Fig. 4 Electrochemical measurements of β-Ag₂MoO₄: (a) redox mechanism, (b) CV curves, (c) Q_Tversus ν^−1/2, (d) illustration of diffusion/surface charges contribution to total charges stored at various scan rates, (e) GCD curves and (f) capacity versus current.
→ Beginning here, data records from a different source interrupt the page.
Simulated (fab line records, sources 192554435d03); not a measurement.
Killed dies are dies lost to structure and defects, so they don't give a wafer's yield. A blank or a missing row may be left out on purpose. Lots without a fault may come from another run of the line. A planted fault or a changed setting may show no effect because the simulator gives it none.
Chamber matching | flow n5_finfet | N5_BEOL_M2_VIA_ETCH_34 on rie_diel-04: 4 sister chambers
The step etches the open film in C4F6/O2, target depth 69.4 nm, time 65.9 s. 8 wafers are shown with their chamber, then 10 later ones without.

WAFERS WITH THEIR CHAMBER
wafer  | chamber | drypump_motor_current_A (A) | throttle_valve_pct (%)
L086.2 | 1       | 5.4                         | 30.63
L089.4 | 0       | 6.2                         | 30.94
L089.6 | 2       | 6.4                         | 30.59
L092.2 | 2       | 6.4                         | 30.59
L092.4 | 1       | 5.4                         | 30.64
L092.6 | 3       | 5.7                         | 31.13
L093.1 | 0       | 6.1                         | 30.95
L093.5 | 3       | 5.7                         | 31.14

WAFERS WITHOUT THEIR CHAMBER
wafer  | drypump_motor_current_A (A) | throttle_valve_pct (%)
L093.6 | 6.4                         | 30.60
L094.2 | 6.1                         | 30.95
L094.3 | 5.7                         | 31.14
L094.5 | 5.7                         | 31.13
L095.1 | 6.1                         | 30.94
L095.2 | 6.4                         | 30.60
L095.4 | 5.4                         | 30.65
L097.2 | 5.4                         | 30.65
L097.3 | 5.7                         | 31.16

During the anodic current (i.e., forward scan) at threshold potential, the β-Ag₂MoO₄ electrode is oxidized by ejecting the electron, leaving the material with unbalancing charges, corresponding to the anodic peak (Ag⁰ → Ag²⁺) at a potential ranging from 150 to 210 mV for all scan rates. To maintain charge neutrality, OH⁻ ions are diffused from the bulk electrolyte solution into the matrix of β-Ag₂MoO₄ electrodes. The process is reversed (i.e., the reduction process) during the cathodic current (i.e., reverse scan), and the cathodic peak (Ag²⁺ → Ag⁰) is seen at around −20 mV for all scan rates. The observation indicates that the β-Ag₂MoO₄ nano-potatoes electrodes are likely to be battery-type electrodes.⁴⁶ Further, a larger area under the CV curve with the increasing scan rate indicates that the electrodes of silver molybdate exhibit a high rate capability of electron discharge. The specific capacity of the potato-like β-Ag₂MoO₄ electrodes was estimated using the area under the CV curve (eqn (7)) and is 898, 563, 454, 356, 299, 268 and 248 C g⁻¹ at a scan rate of 2, 5, 10, 25, 50, 75 and 100 mV s⁻¹ respectively. Thus, 27.6% capacity is retained even at a high scan rate of 100 mV s⁻¹. This could be attributed to the low interaction of electrolyte ions with the electrochemically active sites of the β-Ag₂MoO₄ electrodes.

Furthermore, the electrochemical kinetics of β-Ag₂MoO₄ electrodes is examined using Dunn's method.⁴⁸ This method aids in distinguishing the different controlled process which is involved during charge storage performance: surface controlled (capacitive contribution; Q_S ∝ ν) and diffusion controlled (Q_D ∝ ν^−1/2) process. Therefore, the total quantity of charges (Q_T) stored in the electrochemical performance is given by:

Q_T = Q_S + Q_D (4)

Then, Q_s can be estimated by plotting a graph between Q_T and the inverse square root of scan rates (a linear plot; Fig. 4c). Herein, the Q_S is yielded by extrapolating the linear plot and the intercept on the y-axis and is 142 C g⁻¹. Thus, the diffusion-controlled charges (Q_D) are estimated by subtracting the surface-controlled charges. Fig. 4d illustrates the contribution of diffusion and surface charges to the total charge stored in the electrode. From this analysis, it is evident that the contribution of diffusion controlled process is pretty good at lower scan rates resulting in a higher specific capacity.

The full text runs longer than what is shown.